This is an important article for practitioners because it brings specific investing decisions that are often treated as afterthoughts, to the forefront in style-based investing. The authors propose that decisions made beyond the initial decision to invest in a style, such as value or momentum, are alpha-generating. The authors label this, “Craftsmanship Alpha.”
Although the same style labels are applied to a number of portfolios, those portfolios can and do differ significantly across a number of dimensions. For example, the specific definition of style may be applied in a long only versus a long/short strategy, or the style may be defined by a single variable or multiple definitions may be combined into one.
This recognition is a powerful insight for practitioners. Using simulated data in backtests from 1990 to 2015, the authors examine the value added (or lost) from differences in implementation decisions. In addition to discussing the complexities of integrating different style in a multi-style portfolio, and the pros and cons of tactical timing versus the maintenance of strategic allocations, the authors consider the following:
- Does the definition of the signal (single versus multiple measures combined) matter?(1)
- Does the type of weighting scheme add value?
- Does controlling the extent of unintended risk exposures matter?
- Can the trading cost of rebalancing frequency detract from performance?
The questions of interest were examined using traditional value and momentum styles, although the results and implications can be extrapolated to other styles and factors.
What are the Academic Insights?
- YES. The use of multiple measures of a factor or style is advantageous because it mitigates the noise associated with a single measure and may separate the “true” measure of the factor by identifying the common component across several definitions. A comparison of Book/Price and a combined measure of 5 value indicators produced positive excess returns (.07 for B/P and .26 for the combination) while maintaining a strong positive correlation between the two measures. Datamining issues aside the combination measure is argued as a more robust representation of the style desired.
- YES. The cutoff point for including stocks and the ultimate weighting scheme utilized for a factor based portfolio had a large impact for the value portfolio tested. For example, the simulated Sharpe Ratio increased from slightly under .3 for the market cap weighted portfolio to approximately .4 for the factor weighted portfolio.
- YES. The excess returns and Sharpe Ratios for a “pure play” value portfolio exceeded that of a simple B/P portfolio that contains inadvertent market and industry bets. The Sharpe Ratio is .05 for the B/P portfolio and approximately .17 for the risk-controlled portfolio. Portfolio construction methodology that neutralizes industry and market bets usually results in higher Sharpe Ratios via a reduction in volatility with the caveat that turnover is also higher.
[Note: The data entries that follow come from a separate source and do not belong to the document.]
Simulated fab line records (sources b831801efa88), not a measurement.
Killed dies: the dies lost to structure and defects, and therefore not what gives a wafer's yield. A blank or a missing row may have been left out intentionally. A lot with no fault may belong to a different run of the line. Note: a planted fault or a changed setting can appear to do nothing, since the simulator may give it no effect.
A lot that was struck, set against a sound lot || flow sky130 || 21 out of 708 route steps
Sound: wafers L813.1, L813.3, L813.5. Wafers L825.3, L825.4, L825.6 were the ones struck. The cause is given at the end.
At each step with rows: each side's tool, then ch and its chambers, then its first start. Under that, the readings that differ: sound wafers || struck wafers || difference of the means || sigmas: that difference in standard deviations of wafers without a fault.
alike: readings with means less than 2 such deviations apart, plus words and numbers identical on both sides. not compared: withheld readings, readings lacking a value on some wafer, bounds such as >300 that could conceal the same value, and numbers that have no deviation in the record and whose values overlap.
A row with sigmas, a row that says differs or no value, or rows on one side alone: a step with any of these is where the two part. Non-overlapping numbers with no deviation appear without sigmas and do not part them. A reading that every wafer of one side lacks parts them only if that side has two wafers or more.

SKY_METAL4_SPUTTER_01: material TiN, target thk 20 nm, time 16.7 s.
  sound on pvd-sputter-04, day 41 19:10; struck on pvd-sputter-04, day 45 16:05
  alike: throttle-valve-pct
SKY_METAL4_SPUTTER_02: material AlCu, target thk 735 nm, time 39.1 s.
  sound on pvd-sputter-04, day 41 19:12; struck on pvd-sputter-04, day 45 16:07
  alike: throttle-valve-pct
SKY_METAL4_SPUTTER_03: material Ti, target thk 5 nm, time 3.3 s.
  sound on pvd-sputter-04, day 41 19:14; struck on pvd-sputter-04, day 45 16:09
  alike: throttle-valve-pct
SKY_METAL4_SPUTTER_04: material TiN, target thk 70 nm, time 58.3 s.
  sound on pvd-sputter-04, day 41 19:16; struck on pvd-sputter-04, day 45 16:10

- YES. The tradeoff between trading at a lower frequency against the performance degradation from delaying the rebalance is significant. In a simulated momentum portfolio, the net-of-costs performance is positive for rebalance periods that occur at the weekly, or longer, timeframe and is actually negative when the rebalance period is daily.
Why does it matter?
This article contains very practical information, guidelines, and explanations for practitioners considering style or factor investing. The paper is perhaps one of the best explications of the implementation issues associated with quantitative strategies that I have come across.
A quote from the authors:
Although there may be broad agreement on the major styles that drive asset returns, we have shown that when it comes to style investing, many details matter—from how to transform signals into portfolio weights, to risk control, optimization, and trading….. Ultimately, what may seem like inconsequential decisions can lead to a meaningful edge over time.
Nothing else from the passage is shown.